Tuesday, Kansas State University responded to a photo showing two women wearing white K-State ponchos with the caption "Newest Members of the K-State Kool Kids."

The three K's in "K-State Kool Kids" are capitalized. Many believe this was done so intentionally to reference the Ku Klux Klan.

K-State Black Student Union President Darrell Reese Jr. says he's not angry at the person that posted the photo. He says he doesn't know the intent behind it, but regardless, he thinks it's clear what's being alluded to in the photo and he wants those involved to know their actions have consequences.

"When you see things like that, we are directly affected by it," Reese says. "Especially when it relates to the KKK and what that means in history."

He explains why he wasn't surprised by what he saw.

"In this year alone, we've seen multiple incidents (at Kansas State), starting with the noose (left in a tree), with the white supremacist signs posted up (on campus), and then now, this," Reese says.

He says there's a definite impact, whether or not the person who posted the controversial photo understood its perceived meaning.

There was a similar situation last year when four University of Kansas cheerleaders were suspended after the release of a Snapchat post that said, "KKK Go Trump."

Reese says he hopes Kansas State will take a strong stand on the issue to prevent these incidents from happening again.

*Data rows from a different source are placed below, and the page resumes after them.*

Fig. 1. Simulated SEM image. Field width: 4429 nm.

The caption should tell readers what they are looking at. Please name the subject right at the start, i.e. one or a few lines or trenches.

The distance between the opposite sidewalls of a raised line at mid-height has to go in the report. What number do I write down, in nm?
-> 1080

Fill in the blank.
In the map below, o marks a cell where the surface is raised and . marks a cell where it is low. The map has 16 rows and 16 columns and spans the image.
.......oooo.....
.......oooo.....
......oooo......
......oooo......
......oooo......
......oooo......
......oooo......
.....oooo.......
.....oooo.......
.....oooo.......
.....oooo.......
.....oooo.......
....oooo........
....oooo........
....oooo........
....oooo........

Tuesday, the university issued the following statement in response to the Snapchat post:

Individuals posting through their private social media accounts do not represent or speak on behalf of the university. Our principles of community clearly articulate our shared values.

Kansas State University is gathering facts about a post on social media that has generated significant comment and concern about racism. Once the facts have been gathered, the university will respond as appropriate.